# Documentation

# 0. Context and Preview

This preview section introduces the purpose of the webpage and the scope of analysis.

The webpage focuses on exploratory analysis and mainly consists of interactive widgets. It aims to provide a tool for the users to understand and explore data collected at the [307 area](https://www.azuremagazine.com/article/sidewalk-labs-307/) of the [Sidewalk Labs](https://www.sidewalklabs.com/). 

The 307 area consists of three `devices` (or `areas`): Streetscape, Under Raincoat and Outside. This section of the webpage displays the images of the areas as well as the predefined behaviour `zones`.

The data used here was collected by three Numina sensors, one in each of the three areas, and accessed through the API of Numina. The data has been deidentified; it includes the count, dwell time and the location of objects detected in the 307 area, with a time scope from February 2019 to January 2020. 

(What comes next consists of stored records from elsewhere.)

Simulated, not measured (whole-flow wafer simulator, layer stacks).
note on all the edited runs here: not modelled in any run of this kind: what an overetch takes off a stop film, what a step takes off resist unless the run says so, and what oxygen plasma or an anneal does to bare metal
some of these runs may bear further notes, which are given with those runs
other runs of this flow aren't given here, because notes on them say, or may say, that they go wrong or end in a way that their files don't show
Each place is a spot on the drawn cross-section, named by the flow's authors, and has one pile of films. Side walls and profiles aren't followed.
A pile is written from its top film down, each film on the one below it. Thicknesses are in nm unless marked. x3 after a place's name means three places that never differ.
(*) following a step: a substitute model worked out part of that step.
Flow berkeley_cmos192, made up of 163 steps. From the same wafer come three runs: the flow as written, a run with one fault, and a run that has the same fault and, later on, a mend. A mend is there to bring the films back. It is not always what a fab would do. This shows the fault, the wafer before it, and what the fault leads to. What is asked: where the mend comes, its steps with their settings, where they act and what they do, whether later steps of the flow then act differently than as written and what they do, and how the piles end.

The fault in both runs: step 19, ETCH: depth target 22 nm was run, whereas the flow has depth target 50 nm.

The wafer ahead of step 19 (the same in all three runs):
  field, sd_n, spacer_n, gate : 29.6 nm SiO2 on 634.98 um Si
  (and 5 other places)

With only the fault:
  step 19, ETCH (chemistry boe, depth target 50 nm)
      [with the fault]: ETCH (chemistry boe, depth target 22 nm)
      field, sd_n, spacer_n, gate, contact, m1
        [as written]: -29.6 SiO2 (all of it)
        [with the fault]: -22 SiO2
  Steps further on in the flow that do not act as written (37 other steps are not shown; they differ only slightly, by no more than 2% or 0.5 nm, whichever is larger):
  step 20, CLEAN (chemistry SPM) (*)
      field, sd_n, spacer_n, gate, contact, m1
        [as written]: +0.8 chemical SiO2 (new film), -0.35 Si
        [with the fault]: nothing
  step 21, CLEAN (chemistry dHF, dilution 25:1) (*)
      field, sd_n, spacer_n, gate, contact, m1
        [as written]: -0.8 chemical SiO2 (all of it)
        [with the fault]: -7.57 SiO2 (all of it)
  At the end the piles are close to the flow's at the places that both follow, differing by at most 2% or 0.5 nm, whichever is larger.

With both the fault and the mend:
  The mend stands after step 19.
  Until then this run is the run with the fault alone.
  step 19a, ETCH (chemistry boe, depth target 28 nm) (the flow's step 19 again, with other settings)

# 1. Pedestrian Count and Dwell Time

The first main section of the webpage allows the user to compare patterns in pedestrian count and dwell time across different device areas or behaviour zones. This section aims to allow the user to observe where pedestrians tend to pass through or to linger. Such observations could help the planner understand where and/or when to put more attention. 

All widgets in this section allow the user to compare the data across both devices and zones. Every device / zone has been assigned a unique colour; zones in the same device area have been assigned colours of the same hue.

We will refer to the following list as the `full metric list`: count, mean dwell time, median dwell time, max dwell time and total dwell time.

### 1.1 Long-Term Trend

This line plot uses daily data on count and dwell time. It allows the user to choose from the full metric list and compare the trend of the data over the timeframe. 

This very first plot aims to give the user a general impression of the data in terms of different metrics. It shows the range of the values and highlights the peaks.

We suggest to use this plot for a quick overview rather than for in-depth analysis.

### 1.2 Peak Days Summary

This interactive dataframe allows the user to rank the daily data by any of the metrics in the full metric list. Since the data used to create this webpage is limited, we suggest the user to use this widget to filter out the days with the highest values so as to perform further research on the reasons behind the large values.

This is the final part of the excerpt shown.